Fira, the capital of the island of Santorini and the Caldera
Fira, the capital of the island of Santorini and the Caldera

The atmosphere was truly memorable, in tune with the entire vacation, indeed!

On the morning of the eleventh day, we had a flight at 08:30, abruptly transitioning from vacation mode to the everyday routine of home.

That's how this vacation, different from before, unfolded, a circuit outlined well in advance, with some modifications along the way, but materialized in a very good form.

Prices We Paid on This Greek Vacation

Contrary to many opinions that claim prices in the Cyclades, islands frequented especially by American, Italian, French, Canadian tourists, are high, I can honestly say they are not much higher than those on other Greek islands.

For example, a meal for two people with an appetizer, two main courses, half a liter of wine, water, was around 33-40 €, with the most expensive meal reaching 52 €.

In most places, we were offered dessert on the house, and the best food we had was in Folegandros, where the food was downright delicious, but also at a local tavern in Firostefani, with incredible dishes.

We paid with a card everywhere without any issues, but also with cash. Gasoline cost about 2.3 €/liter, and goods in small shops were similarly priced across all three islands, but slightly more expensive than on the mainland.
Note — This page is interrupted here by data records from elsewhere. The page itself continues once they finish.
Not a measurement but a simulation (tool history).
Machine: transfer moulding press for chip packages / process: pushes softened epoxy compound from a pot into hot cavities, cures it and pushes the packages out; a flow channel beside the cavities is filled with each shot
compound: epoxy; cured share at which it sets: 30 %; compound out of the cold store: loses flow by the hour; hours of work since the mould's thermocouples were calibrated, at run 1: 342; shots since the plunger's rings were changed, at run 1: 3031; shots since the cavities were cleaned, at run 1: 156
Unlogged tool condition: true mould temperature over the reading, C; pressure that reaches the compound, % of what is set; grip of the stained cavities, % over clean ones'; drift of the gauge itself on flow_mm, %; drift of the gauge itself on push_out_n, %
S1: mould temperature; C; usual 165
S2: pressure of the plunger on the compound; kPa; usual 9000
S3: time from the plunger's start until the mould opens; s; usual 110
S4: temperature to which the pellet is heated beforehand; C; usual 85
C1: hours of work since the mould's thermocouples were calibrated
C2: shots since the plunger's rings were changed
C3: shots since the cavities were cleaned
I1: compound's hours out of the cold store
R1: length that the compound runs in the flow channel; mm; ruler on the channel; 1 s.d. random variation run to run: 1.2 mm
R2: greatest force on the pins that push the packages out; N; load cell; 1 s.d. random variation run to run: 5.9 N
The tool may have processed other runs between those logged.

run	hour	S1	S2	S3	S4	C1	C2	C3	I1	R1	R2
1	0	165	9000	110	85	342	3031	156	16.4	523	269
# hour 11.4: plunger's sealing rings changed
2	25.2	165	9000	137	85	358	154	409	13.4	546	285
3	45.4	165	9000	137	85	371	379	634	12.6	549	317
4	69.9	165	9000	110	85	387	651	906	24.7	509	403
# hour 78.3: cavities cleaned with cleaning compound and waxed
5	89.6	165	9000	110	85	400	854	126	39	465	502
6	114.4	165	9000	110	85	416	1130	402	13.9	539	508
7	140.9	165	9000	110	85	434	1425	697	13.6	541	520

The southern Cyclades can be easily approached from Santorini, it only remains to "craft" a suitable program for each individual.

Of course, one must also account for the "unexpected," a sort of "surprise," which must be faced under any circumstances, but anyway, in every trip, there's a very small dose of it right from the start, from the moment you leave home, so caution is needed in all aspects.

This trip was a success, and I was very pleased that my effort to piece together many pieces of information obtained during many hours of research spent in front of the computer paid off, with the satisfaction being proportional.

It turns out it is possible to travel and manage with just a carry-on bag for ten days among the Greek islands, without feeling like you're missing anything. We thoroughly enjoyed the experience and believe we will repeat it similarly with other islands, which I also wish for you.